None of us can imagine life without the internet. Neither can we imagine a government that would shut down or sensor the internet. We are the lucky ones.
Not so Iranians. Average Iranians crave the internet – especially young Iranians. But their government, together with the governments of China and North Korea, sensor and block and even totally shutter the internet when it suits their needs. Especially when they wish to quell protests or to make certain that their people live in both literal and in figurative darkness.
Religious leadership in Iran has clamped down on the internet. They filter everything, especially social media. They even block game sites. And last year, in November of 2019, they shut down the internet for a week.
It was a total internet blackout brought about because Iranians had staged a protest across the country. Locals took to the streets. They stopped traffic and caused long backups. The protests stretched across hundreds of cities around the country.
The stimulus for the protests was a staggering increase – a 200% increase –in the price of gasoline. The demand was a change in religious leadership. Their language of communication was the internet. So when communication was cut off, the protest disappeared.
As much as 95% of the internet is often blocked by the government.
Not surprisingly the Grand Ayatollah, the president and the foreign minister of Iran all have active Twitter accounts in both Persian and in English. What is illegal for everyone else in Iran is perfectly suitable for them.
Iranian leadership claims that the content that can be found via the internet is in violation of their religious principles. They are up-in-arms about pornography. But while porn certainly occupies a large wedge of internet content, it is not the only internet offering.
The real reason Iranian leadership fears the internet is the easy access it offers to information and freedom. Oppressive regimes – all oppressive regimes, detest freedom of information and content. The internet is king of content, that's what makes it so enticing for users. It is news and analysis. It is history and politics and it is communication.
The internet is everything Iran and China and North Korea detest. They detest the internet because they fear the internet. Because the World Wide Web is bigger than they are.
The way most young Iranians get around their regime's blocking of access to social media and other sites is through Virtual Personal Networks or VPN. A VPN ghosts your location. So, you may be sitting on the computer in Teheran but VPN shows that you are in Los Angeles, or London, or Lisbon.
The biggest obstacle users in Iran face with a VPN is that they need to get on their Iranian local server in order to click on to a VPN. And if the local server goes down, so do they. Back at square one, they wait in line to get back on. It's worth the wait. Iranian internet users rely on VPNs, because when an Iranian uses a VPN, government filters do not work.

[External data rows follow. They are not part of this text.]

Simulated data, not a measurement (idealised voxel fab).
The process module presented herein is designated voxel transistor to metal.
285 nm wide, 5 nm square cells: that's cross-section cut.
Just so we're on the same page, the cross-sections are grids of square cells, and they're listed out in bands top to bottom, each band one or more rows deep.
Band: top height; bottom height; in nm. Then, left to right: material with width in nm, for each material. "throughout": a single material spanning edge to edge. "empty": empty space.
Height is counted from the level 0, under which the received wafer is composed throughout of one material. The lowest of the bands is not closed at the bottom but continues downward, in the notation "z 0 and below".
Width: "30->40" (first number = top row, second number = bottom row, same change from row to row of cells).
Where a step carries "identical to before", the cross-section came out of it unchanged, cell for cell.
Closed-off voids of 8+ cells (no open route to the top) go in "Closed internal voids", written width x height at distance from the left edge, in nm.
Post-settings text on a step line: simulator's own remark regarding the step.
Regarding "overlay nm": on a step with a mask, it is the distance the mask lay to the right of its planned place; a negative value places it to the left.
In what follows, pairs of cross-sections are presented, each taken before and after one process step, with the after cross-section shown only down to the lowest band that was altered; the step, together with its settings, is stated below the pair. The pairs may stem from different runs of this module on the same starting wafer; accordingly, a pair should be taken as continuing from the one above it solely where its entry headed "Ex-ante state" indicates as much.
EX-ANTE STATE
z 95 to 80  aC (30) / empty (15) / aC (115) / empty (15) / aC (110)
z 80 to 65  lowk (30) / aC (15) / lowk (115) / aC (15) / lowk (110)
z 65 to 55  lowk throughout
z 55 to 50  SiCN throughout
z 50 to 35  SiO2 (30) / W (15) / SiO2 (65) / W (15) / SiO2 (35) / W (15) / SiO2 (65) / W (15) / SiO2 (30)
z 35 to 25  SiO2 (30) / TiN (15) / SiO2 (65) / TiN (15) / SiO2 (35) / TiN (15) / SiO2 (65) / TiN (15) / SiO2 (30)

United States tech companies are trying to help local Iranians access their beloved and much needed internet. Several VPN providers have begun giving 10GB of free VPN, which is about 800 hours of web surfing, to every Iranian. They are also persuading other VPN providers to offer the same free service to Iranians. VPN providers have worked toward finding ways to alleviate the pressure felt by Iranians and to work around the restrictions imposed on them by their government.
They have created a way to get onto the internet without using an Iranian host which they are gifting to Iranian internet users. This move is a deal-changer. Access to an unfiltered internet might possibly bring about the fall of the religious regime in Iran.
But remember, this is Iran they are end around-ing. Everything comes with great risk. Authoritative, extremist, quick to mete out punishment Iranian leadership is keenly aware of the internet and of VPNs. So they continue, relentlessly, to disrupt service in order to stop communication. The frustration felt by Iranian users is a bonus enjoyed by Iran's leaders.
The regime brutally punishes those behind protests and those who skirt the sensor to organize protests. That's fact, not assumption. This week Amnesty International released a report stating that following the November 2019 protests, many of those thought to be involved in the protest had been arrested and tortured and sexually abused.
Iranian security services were sent out to crush the protests. Those who were supposed to defend the right of the citizens against abuse were, of course, silent. They are part of the oppressive system. And the report makes note of that. The Amnesty report was disturbing but not surprising. Iran is a human rights abuser on par with China and North Korea.
There will be change in Iran, but it will take time and lives will be lost. It might sound hokey, but freedom always wins over oppressive governments. They cannot last. And there is no doubt in my mind that, ultimately and even ironically, the internet will play a significant role in the overthrow of an oppressive regime in Iran.
We need to remember what kind of country Iran is and what Iran stands for. And we need to remember the people that the government of Iran oppresses.
Micah Halpern is a political and foreign affairs commentator. He founded "The Micah Report" and hosts "Thinking Out Loud with Micah Halpern" a weekly TV program and "My Chopp" a daily radio spot. A dynamic speaker, he specializes in analyzing world events and evaluating their relevance and impact. Follow him on Twitter @MicahHalpern. Read Micah Halpern's Reports — More Here.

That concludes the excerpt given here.